Chapter 6 Interpretability & Explainability with Random Forest
The distinction between interpretability and explainability lies in their focus and depth. We can say that interpretability focuses on understanding the inner workings of the models, while explainability focuses on explaining the decisions made.
Model complexity: when dealing with intricate models like Random Forest (with tens of variables and thousands of trees), up to deep neural networks, interpretability becomes challenging due to their complexity and the interplay among their components. In such scenarios, explainability proves to be a more practical approach, as it focuses on clarifying decisions rather than delving into the complexities of the model.
Communication: in terms of audience and purpose, interpretability primarily concerns machine learning specialists , whereas explainability targets end users seeking to grasp model decisions. Consequently, explainability necessitates a more straightforward and intuitive communication of information.
While Random Forest models are powerful and often yield high accuracy, interpretability can be challenging due to their complex structure and the high number of tress. However, the following techniques can enhance the interpretability and explainability of Random Forest models.
A surrogate model, such as a single decision tree, can approximate the predictions of a more complex model like a Random Forest, which is composed of thousands of decision trees. The surrogate model is more interpretable and helps in understanding the general rules that the Random Forest model follows.
For explainability, examining feature importance scores, which measure the contribution of each variable to the model’s predictions, allows us to identify the most influential variables in the model’s decisions. In addition, partial dependence plots enable us to visualize how changes in a variable influence the model’s predictions, making this tool useful for interpreting the global effects of predictors across the entire dataset.
6.1 Aim of the present lab
In this computing lab you will work with the outputs of Random Forest resulting from the lab on landslides susceptibility map (LSM_RF).

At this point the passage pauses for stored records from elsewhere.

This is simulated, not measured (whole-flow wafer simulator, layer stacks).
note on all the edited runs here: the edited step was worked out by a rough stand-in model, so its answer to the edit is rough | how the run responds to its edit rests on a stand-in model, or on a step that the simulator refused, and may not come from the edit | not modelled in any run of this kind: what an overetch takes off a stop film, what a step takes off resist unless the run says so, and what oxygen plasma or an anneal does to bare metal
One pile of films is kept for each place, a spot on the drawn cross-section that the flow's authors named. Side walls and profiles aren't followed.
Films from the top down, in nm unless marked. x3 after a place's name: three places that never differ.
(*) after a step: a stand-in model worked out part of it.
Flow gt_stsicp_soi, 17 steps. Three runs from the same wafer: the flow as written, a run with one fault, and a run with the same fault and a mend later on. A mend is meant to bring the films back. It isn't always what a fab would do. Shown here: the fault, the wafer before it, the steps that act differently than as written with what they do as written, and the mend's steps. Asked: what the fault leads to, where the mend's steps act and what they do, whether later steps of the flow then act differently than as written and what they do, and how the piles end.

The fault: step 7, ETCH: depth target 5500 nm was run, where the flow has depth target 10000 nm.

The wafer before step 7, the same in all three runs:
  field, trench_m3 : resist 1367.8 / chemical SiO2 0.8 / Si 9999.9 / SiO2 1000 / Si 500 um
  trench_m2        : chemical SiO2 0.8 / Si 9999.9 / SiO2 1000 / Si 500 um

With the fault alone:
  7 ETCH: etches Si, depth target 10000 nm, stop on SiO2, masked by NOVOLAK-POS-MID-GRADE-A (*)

Firstly, we will explore the relative importance of the predictor variables (feature importance scores) , and their relative probability of prediction success (partial dependence plots).
In the second part, we will apply a local version of Random Forest (named “Geographical Random Forest”) to analyse the spatial heterogeneity of the local variable importance.
6.1.1 Re-load libraries and workspace
If you have quit the workspace where you have run the RF model for landslide susceptibility map you need to load it again in this new project. Loading the workspace refers to the action of restoring the saved state of R environment. When you save your workspace in R, it typically includes all the objects (such as variables, functions, data frames, etc.) that are currently present in your R session. Loading the workspace means to restore this saved state, bringing back all the previously saved objects into your current R session.
## [1] "RColorBrewer" "tidyr" "randomForest" "classInt" "plotROC"
## [6] "ggplot2" "pROC" "dplyr" "readr" "foreign"
## [11] "terra" "stats" "graphics" "grDevices" "utils"
## [16] "datasets" "methods" "base"
6.2 Features importance score
Although machine learning algorithms are often considered as a black box, with RF is possible to plot a sample tree (selected randomly) to analyse its structure and investigate how decisions have been made. In addition RF provides two scores allowing to assess the importance of each variables in the model: the mean decrease in accuracy (MDA), and the mean decrease in Gini index. Higher values indicate the most important variables.
# Display the plot with the relative importance of each variable
importance(RF_LS)
varImpPlot(RF_LS)
6.2.1 Partial dependence plot
In addition, the Partial Dependence Plot (PDP) allows us to estimate, for each single variable, the relative probability of prediction success over different ranges of values. PDP provides a graphical depiction of the marginal effect of each variable on the class probability over different ranges of continuous or discrete values. Positive values are associated with the probability of occurrence of the phenomena (i.e., landslides presence), while negative vales indicate its absence.
# Slope
partialPlot(RF_LS, LS_train, x.var = slope, rug = TRUE,
which.class = RF_LS$classes[2],xlab= "Slope [°]",
main = "", ylab = "PDP")
# Elevation
partialPlot(RF_LS, LS_train ,x.var = DEM, rug = TRUE,
which.class = RF_LS$classes[2],xlab= "Elevation [m]",
main = "",ylab = "PDP")
# Profile curvature
partialPlot(RF_LS, LS_train, x.var = profCurv, rug = TRUE,
which.class = RF_LS$classes[2],xlab= "Profile curvature [1/m]",
main = "", ylab = "PDP", xlim = c(-0.1,0.1))
# Plan Curvature
partialPlot(RF_LS, LS_train, x.var = planCurv, rug = TRUE,
which.class = RF_LS$classes[2],xlab= "Plan curvature [1/m]",
main = "", ylab = "PDP", xlim = c(-0.1,0.1))
# Distance to road
partialPlot(RF_LS, LS_train, x.var = distRoad, rug = TRUE,
which.class = RF_LS$classes[2],xlab= "Distance to road [m]",
main = "", ylab = "PDP")
# Topographic wetness index
partialPlot(RF_LS, LS_train, x.var = TWI, rug = TRUE,
which.class = RF_LS$classes[2],xlab= "TWI [-]",
main = "", ylab = "PDP")